Ha! We can get marmite and vegemite here in the states. And they're both fucking delicious when used right.

But, you can't get applebutter anything in the wild around here. Might be possible elsewhere, but I haven't run across it.

Not sure what is and isn't a thing elsewhere, but applebutter isa strongly spiced apple product used as a spread. It's sweet rather than savory. It typically features cloves, cinnamon and allspice as the main spices, in varying proportions. It is also fucking amazing.

But you won't find it in restaurants at all.

There is a great southern tradition of applebutter biscuits. Biscuits here, again in case it isn't known, are a fluffy, light, scone-like quickbread. And it's similar to your scenario. Places could offer that as a menu option and bring it to you. They could possibly make a deal for individual packets of it like exist for jelly, and bring that with biscuits. But nobody does.

It's one of those things that if you came over here, you can't find it in restaurants. Even worse, while you can buy commercially made applebutter (there's a few brands out there) they are all inferior to even mid tier homemade applebutter. So you can't even buy the experience the way people can at home. You can't just go out and buy Whitehouse applebutter and get the right texture and taste on your biscuits (or toast, or crumpets).

The commercially made options are all too thin for one thing. They don't spread like applebutter is supposed to. It's supposed to have a thick consistency, closer to something like a jam or preserve. The commercial stuff is also over-homogeneous and too finely textured. Homemade is going to have small chunks of softened apple as opposed to a blended texture.

The spice mix in store bought also tends to be both blander and too , I dunno, even? Homemade, you get layers of the spices. Store bought, you get one layer, there's no depth to it. Part of that is it being made in huge batches, and part is the longer time from jar to your mouth; so I can't say it's anything the makers have cheaped out on or anything. But it is not as good as what you make yourself (or someone's grammy makes).

Also, marmite and applebutter on toast is absurd in how good it is. The savory and salty bang of marmite with a spoonful of sweet, spicy applebutter on top will make you want to slap yo mama. I find marmite and vegemite don't do well on biscuits compared to toast, english muffins, or the like. Too much bread for it to really pop unless you do an entire spoonful, at which point it's too much.

[–] [email protected] 2 points 16 hours ago (1 children)

Have you tried Branston pickle in a cheese sandwich?

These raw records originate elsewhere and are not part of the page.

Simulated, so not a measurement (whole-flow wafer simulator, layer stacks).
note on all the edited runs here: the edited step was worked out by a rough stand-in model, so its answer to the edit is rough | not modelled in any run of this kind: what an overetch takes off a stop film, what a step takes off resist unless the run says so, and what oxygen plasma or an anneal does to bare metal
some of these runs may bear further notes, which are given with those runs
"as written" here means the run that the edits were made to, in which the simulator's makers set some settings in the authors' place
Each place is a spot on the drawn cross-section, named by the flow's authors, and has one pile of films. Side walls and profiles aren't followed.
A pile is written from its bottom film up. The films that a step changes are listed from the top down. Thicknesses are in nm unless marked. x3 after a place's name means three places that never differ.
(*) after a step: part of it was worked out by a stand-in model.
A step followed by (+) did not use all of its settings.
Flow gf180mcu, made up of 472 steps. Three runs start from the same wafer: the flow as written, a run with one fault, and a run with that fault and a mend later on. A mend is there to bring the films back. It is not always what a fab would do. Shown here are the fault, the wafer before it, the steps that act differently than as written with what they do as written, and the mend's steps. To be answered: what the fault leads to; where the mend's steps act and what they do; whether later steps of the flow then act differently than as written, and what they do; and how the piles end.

[–] [email protected] 1 points 16 hours ago* (last edited 16 hours ago)

No, but I'll be looking to see if I can obtain those. I really do love trying stuff like that. It doesn't always turn out that I like it, but even a bad experience is a good experience, if you dig.

Awww yeah, the Publix two towns over has it. And I looked at the ingredients, I think I'm going to love it

[–] [email protected] 2 points 17 hours ago

Here in Louisiana it's pretty common

[–] [email protected] 6 points 1 day ago (2 children)

Cracker Barrel gives you biscuits before they bring out your meal and you can request Apple Butter for them. I think usually they bring out sausage gravy.

I remember the apple butter being ok, but nothing like the homemade stuff cooked over a fire and stirred continously for 12 hours.